Management Engineering: 3 questions that matter to determine your competitiveness.
Competition is increasing constantly. Profit margins are decreasing continuously under increased competitive pressure. Customer expectations are changing daily due to extensive alternatives. Finding qualified human resource to meet these expectations and variability is becoming harder. Any difference achieved is resolving into ordinary in no time.
Attributes that were formerly recognized as strengths are now surfacing as managerial problems. Being sizeable and having a deep-rooted tradition were recently notable qualifications. Today we witness that size causes deceleration and tradition obstructs change. Management was regarded as “art” back then. Today management has become a branch of “science” which is advancing towards engineering. Competition is irresistibly forcing every management component it is in touch with to change, then to change again before even being able to adapt change and finally to an absolute transformation that perpetuates continuous change. Countless worldwide corporations are disappearing before our eyes that fail to manage this transformation.
Organizations that want to withstand and lead this competition need to analyze their human resources, technologies and processes with a holistic approach. They have to perform multilayered examinations using engineering methodologies to implement their competitive strategies into their operations.
These “holistic” and “multilayered” analysis should find answers to three vitally important questions;
- How competent is the human resource that takes part in the processes?
- How efficiently are the technologies used?
- How effective are the processes themselves?
The answers to these questions will not only determine the strategic and operational competitiveness of the organization but will also give rise to endless improvement opportunities.

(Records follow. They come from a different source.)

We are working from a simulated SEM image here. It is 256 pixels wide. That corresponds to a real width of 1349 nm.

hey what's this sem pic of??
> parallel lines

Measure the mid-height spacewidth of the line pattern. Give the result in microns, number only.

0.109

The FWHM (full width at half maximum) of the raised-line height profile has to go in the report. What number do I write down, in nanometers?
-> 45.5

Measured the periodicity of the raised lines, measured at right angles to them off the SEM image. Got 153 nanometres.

Why these 3 questions matter?
Having a holistic understanding of human resources, technologies and processes form the fundamental layer of Management Engineering which strategies and operations are built on. This understanding stands at the focal center of the transformation which management is converging into engineering.
Human Resources
Human resource is the most valuable resource of an organization with strategic importance. Like any other resource, human resource can also be ineffectually utilized. Management Engineering aims to prevent this ineffectiveness by studying each step of the HR value chain.
Technologies
Information Technologies are mission critical components that increase the efficiency of the human resource and assure the quality of the processes. From this aspect, IT is the integrator between human resources and business processes. Management Engineering regards IT departments not as support staff but as strategic work units that contribute in the competitiveness of the organization in terms of integration and differentiation.
Processes
All companies are feeding from the same HR pool with the same costs. They are accessing the same technologies with the same prices. In such a competition how can one possibly differentiate? How can costs be reduced without compromising quality?
The answers to these questions lie in the effective management and continuous improvement of every single process. Management Engineering studies processes from competitive and cost effective perspectives. It provides a simple and proven road map for organizations to build management systems to optimize their processes, differentiate their products and services and achieve continuous differentiation and improvement.